This begs the question of the meaning of justice. In our secular age, we can no longer assume in our discernment of God’s will that we share a theological understanding of justice. It is conceivable in our time to imagine and care profoundly about justice without showing much interest in how our understanding of God ought to shape our understanding of justice. The justice of ordinary time presupposes our ability to calculate what is just based on an ethic of proportionality; justice is distributive or retributive, giving to each according to what they deserve. This is the world’s understanding of justice.
The Meaning of Justice
But prophetic ministry that is not grounded in what God has revealed about the nature of justice aims at a telos sustained entirely in the immanent frame of humanistic good intentions, and thus is not really prophetic ministry at all. It has no nourishment beyond itself; it is a flower cut off from its sustenance; it is like the grass that withers and dies. For we cannot embody a politics of justice and compassion that is not itself the politics of the One in whose image we are made. For those engaged in the prophetic ministry of Christ - and especially those who assert their autonomy in pursuing justice in the world - the question is not whether justice is an urgent priority or how we are to weigh intrinsic claims to justice, but rather why the Church’s pursuit of justice should ever be guided by any standard other than the Incarnation.

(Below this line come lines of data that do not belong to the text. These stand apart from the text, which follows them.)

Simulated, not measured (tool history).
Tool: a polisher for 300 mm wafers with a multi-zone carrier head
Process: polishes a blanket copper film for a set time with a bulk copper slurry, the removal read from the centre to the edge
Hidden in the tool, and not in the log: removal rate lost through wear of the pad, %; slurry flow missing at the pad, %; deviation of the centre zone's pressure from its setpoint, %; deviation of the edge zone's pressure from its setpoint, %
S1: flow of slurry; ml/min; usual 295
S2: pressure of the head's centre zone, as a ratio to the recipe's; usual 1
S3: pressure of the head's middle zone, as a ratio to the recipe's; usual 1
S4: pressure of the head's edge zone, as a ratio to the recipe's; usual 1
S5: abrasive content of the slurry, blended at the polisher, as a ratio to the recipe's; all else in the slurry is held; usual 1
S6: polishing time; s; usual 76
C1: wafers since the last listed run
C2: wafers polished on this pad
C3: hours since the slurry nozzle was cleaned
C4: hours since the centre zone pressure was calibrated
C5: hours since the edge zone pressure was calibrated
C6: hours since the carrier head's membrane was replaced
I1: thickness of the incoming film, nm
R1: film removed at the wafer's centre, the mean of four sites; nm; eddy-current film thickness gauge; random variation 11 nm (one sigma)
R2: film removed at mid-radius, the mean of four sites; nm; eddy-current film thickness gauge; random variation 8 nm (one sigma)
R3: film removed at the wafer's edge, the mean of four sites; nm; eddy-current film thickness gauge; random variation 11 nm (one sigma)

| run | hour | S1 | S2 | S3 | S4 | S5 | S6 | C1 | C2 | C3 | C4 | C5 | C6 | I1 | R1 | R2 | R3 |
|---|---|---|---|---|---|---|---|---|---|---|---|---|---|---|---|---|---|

All that we know of our telos - of what it means to be the image of God - is revealed not in the acts of men, but in the acts of God. We discover the authentic politics of justice and compassion in the politics of Jesus. Our prophetic pursuit of justice thus begins properly with revelation. And that leads us to consider the Cross. When we contemplate the Cross, we discover that the principle of divine justice is grace. The Cross is the gift of Godself so that we might be at one with God and with each other. What's revealed is that divine justice is not at all about getting what we deserve, but about getting what we don't deserve. Justice is not about proportionality or retribution at all. It’s about reconciliation and transformation. When we contemplate the Cross, we discover that, in the mind of God, there is no distinction between justice and mercy. Indeed, to posit a distinction between justice and mercy is to create God in our own likeness, as F.D. Maurice warns:
All notions respecting a conflict in the Divine mind between the claims of justice and mercy; all notions of the Son winning from the Father that which did not proceed from His own free, gracious will; all notions which substitute the deliverance from punishment for the deliverance from sin; all notions which weaken the force of the words, or make them anything less than the classical words on this matter, “Lo, I come to do thy will, oh God,” are, it seems to me, of this kind, subversive of the Divine Revelation, Rationalistic in the worst sense of that word, not to be countenanced or tolerated....”19
When we contemplate the Cross we see that, in the inner life of the triune God, justice and mercy kiss. And it is that inner life that the Church is called to denote. Divine justice is creative and life-giving; justice is the form of that of which love is the substance; and, since love is that which drives towards the reunion of the separated, justice is the form of reconciled, reunited, resurrected community. We recognize justice in real unity, real restoration, real healing, a real return to wholeness for that which is broken. The powers and principalities that prevent any of God's children from participation in the abundant love God intends for all are conquered so that all are restored to the capacity for worship. In short, justice takes the form of creative reunion that makes peace and joy with God and neighbor possible. Authentic prophetic ministry is therefore the justice-seeking drive toward the reunion of the separated that results in the new life in Christ we are called to walk together.
Looking Ahead
This understanding of prophetic ministry as that which drives always towards the creative justice of the resurrection community has important implications for its boundaries. As we shall see in Part II of this series, a ministry that subverts the well-being and good order of the Church that are themselves means of grace ceases to be prophetic.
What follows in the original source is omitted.